Families enjoy the Lights of Christmas. PHOTO: G. Portelli

I don’t have anything against St Nicholas or his feast day traditions. I think it’s a neat little thing to do, but I never heard of it until a few years ago. It definitely wasn’t part of my childhood. My parents were raised as secular Jews who went on a long religious and cultural odyssey that spanned continents and involved kind of a lot of drugs, before they found Jesus.

Eventually, when I was about four, they landed in the Catholic Church, and there they stopped. They raised us Catholic, using the catechism and the lives of the saints and so on. But when it came to cultural  practices to mark the liturgical year, they were at sea. Of course they had no Catholic family traditions to pass along, so when they tried to establish some kind of family faith life with their own kids, they had to wing it.

We ended up with some basics that most American Catholics, no matter what their ethnic bent, enjoy (giving presents, donating to charity, singing Christmas carols around a lighted tree), and some things that I associate strongly with Christmas, but which are really only specific to my family of origin (eating manicotti and the red and black candies my father would seek out at a specialty store; listening to a particular album of medieval music; sometimes lighting Hanukkah candles and eating latkes).

In my own family, we have picked up a number of traditions that work for us. Before Advent, we set aside a day to drag out all our craft supplies and make a fresh batch of Jesse Tree ornaments, to be hung every night with a reading from Scripture. We light the advent wreath every night and sing O Come, O Come, Emmanuel.

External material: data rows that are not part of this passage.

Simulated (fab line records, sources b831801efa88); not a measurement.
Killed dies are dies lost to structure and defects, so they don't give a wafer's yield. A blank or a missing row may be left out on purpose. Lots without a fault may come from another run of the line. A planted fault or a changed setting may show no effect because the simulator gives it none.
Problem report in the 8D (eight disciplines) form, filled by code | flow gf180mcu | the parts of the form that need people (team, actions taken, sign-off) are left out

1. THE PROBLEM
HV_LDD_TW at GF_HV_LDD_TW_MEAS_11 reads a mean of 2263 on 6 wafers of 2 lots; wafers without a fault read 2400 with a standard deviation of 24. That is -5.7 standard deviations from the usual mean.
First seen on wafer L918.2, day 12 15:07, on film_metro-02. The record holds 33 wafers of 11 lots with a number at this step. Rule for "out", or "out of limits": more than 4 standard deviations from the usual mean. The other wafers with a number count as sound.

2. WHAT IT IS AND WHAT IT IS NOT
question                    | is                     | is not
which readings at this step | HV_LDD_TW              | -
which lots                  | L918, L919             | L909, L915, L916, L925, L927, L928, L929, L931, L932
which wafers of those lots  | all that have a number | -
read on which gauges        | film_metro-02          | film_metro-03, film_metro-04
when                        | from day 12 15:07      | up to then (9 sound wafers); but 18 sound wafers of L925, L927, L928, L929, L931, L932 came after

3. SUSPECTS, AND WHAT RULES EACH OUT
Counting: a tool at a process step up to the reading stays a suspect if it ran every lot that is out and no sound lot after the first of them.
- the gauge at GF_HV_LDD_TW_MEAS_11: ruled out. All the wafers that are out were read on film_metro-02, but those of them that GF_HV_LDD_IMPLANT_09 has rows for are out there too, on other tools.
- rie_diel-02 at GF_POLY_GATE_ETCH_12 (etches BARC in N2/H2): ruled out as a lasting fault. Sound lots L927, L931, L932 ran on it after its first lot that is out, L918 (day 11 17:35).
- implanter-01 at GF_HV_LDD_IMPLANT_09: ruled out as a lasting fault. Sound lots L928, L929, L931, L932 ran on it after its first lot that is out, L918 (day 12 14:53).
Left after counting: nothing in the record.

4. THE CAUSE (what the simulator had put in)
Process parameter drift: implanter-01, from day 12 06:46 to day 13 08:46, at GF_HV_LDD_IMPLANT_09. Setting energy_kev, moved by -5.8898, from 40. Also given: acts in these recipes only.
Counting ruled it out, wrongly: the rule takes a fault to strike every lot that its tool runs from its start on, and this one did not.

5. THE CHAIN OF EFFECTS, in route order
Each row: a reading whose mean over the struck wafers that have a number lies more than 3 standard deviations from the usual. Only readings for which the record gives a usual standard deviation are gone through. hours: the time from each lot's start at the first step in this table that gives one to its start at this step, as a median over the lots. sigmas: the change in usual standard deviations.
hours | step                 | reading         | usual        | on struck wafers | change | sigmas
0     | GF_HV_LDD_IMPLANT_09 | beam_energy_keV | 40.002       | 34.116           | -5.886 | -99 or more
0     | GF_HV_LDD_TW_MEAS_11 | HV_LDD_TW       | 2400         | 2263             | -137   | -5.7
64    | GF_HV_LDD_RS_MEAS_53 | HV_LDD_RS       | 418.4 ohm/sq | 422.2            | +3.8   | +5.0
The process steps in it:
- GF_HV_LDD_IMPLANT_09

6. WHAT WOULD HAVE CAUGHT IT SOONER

We put up house lights during advent, but don’t decorate the tree until Christmas Eve (both to preserve the advent season as a time of waiting, and to preserve the ornaments from people and creatures who get smashy). We aim for Midnight Mass. We have various treats we like to bake. We sponsor a family or bring a load of food to the soup kitchen. We get Chinese take-out for Christmas dinner. And best of all, on Christmas morning while the bacon is frying, we sit around in our pajamas and each take a turn opening  a small, wrapped box from my ten-year-old while loudly chanting, “CAKE OR PIE? CAKE OR PIE? CAKE OR PIE?????”

It’s  . . . look, it’s a thing we do. I don’t think I can explain.

Some of the hand-made Christmas cards received at St Felix. Photo: Mathew De Sousa
Hand-made Christmas cards could be a good tradition, but don’t sweat if it doesn’t work. PHOTO: Mathew De Sousa

We’ve also tried and quickly shed some traditions that might work well for other families, but spell disaster for us. I’ve tried various esoteric practices involving veiled candles, bits of straw, paper chains, acts of service, gift lotteries, medieval anagrams, and every other kind of overachieving cultural what-have-you that caught my eye while I was desperate to make everything Meaningful For The Children.

I remember one year worrying so hard about materialism that I told the kids that one of their presents would be the opportunity to choose a gift for a poor child, and donate it. It wasn’t a bad idea . . . for the older kids. The younger kids, predictably, misunderstood horribly, and it was bloody awful. I only hope they’re so young, they don’t remember the year Mama apparently told them they could pick a toy for themselves and then forced them to dump it into a box and walk away *for no reason at all.* AT CHRISTMAS.

So. We don’t do that anymore. Through the decades, here is what I have learned about Christmas family traditions:

1. It’s normal to flounder a bit while you settle on the traditions that are both meaningful and sustainable for your particular family, especially if the parents grew up with different traditions. Floundering isn’t bad. Everyone flounders. These things take time.

2. It’s normal for there to be some ebb and flow at different seasons of family life. Some years, you will have the peace and energy and focus to do lots of lovely things; but sometimes daily life will offer enough drama and ritual on its own, and adding in a plethora of extras will be the opposite of enriching. It will just exhausting and depleting, and it will make Christmas unpleasant for everyone.

3. Nobody does everything.

The internet has given us the impression that, in order to have a full and rich liturgical life, you have to do every last thing that everyone does.

We forget that what we’re seeing is the cultivated best contributed by a huge crowd of people. All sane people pick and choose. Nobody does everything!

4. Finally, really the only mistake you can make is to have Christmas without Jesus. There are countless ways to make sure Jesus is at the center of your Christmas. Christmas in my house looks different from Christmas in my parents’ house, and chances are it looks different from Christmas in your house. Just make sure Jesus is there! And then relax, and let the power of that bright little baby do its thing.

And for goodness’ sake, put your shoes away. Or at least remember to shake them out before you stick your foot in there.